According to the Data released by National Sample Survey Office, economic growth may not have touched the lives of these women and water crisis is looming in villages because of overharvesting of ground water.

Every second woman in rural India walked an average 173 km to fetch potable water in 2012 making her trek 25 km longer than what it was in 2008-09. With per capita availability of water in India falling the report shows that dependence on depleting ground water for drinking purposes in rural India is on the rise as more accessible sources are drying up. As a result in 2012 about 54% of rural women had to travel between 200 meters and five kms daily to get drinking water. They walked 20 minutes in a day on an average and spent another 15 minutes at this source.

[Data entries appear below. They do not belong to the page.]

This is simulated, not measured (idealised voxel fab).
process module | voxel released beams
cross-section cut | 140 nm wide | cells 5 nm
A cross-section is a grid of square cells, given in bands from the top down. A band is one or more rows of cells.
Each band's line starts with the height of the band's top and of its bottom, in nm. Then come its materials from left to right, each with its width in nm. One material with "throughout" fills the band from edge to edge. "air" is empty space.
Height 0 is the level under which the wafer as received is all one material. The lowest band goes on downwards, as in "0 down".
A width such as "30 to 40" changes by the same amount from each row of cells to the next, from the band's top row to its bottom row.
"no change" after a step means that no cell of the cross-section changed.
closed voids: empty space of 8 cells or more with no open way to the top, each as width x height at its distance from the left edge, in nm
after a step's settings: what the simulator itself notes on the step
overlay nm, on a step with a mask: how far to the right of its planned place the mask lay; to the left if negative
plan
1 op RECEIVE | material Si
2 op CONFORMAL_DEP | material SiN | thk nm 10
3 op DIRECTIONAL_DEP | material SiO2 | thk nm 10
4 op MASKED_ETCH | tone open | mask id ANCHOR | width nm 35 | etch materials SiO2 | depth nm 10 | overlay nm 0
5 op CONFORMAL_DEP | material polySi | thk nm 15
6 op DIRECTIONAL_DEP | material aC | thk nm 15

Every second rural woman spending 210 hours in a year for fetching water also meant loss of 27 days of wages for these households. Collectively these women covered 64,000 times the distance between the earth and the moon. The NASSO data also shows that 70% of the rural women from states such as Chhattisgarh, Manipur, Odisha and Jharkhand had to travel some distance to draw water. The daily time spent on this exercise was the highest in Jharkhand (40 minutes). It was followed by Bihar (33 minutes) and Rajasthan (30 minutes). It was the lowest for Assam (10 minutes) in rural India and Delhi (6 minutes) among urban parts of the country.

The women had to toll more as the traditional water sources are drying up. The NASSO statistics show that more households are dependent on tube wells or bore wells as principal sources of drinking water in 2012 compared to previous years. About 80% of the country's drinking water needs are met by ground water that is highly contaminated. The NASSO statistics reveal that less than 10% of rural Indian households have the facility to treat water before consuming it while the findings say that 90% of the families get safe drinking water. This data is based on the households' claims and not any scientific study. Also only 1.7% of rural Uttar Pradesh homes, 2.2% in Bihar and 6.6% in Haryana boil, filter or use chemicals and electrifiers to purify water. Even after so many years of Independence potable water remains a distant dream in most of the rural India.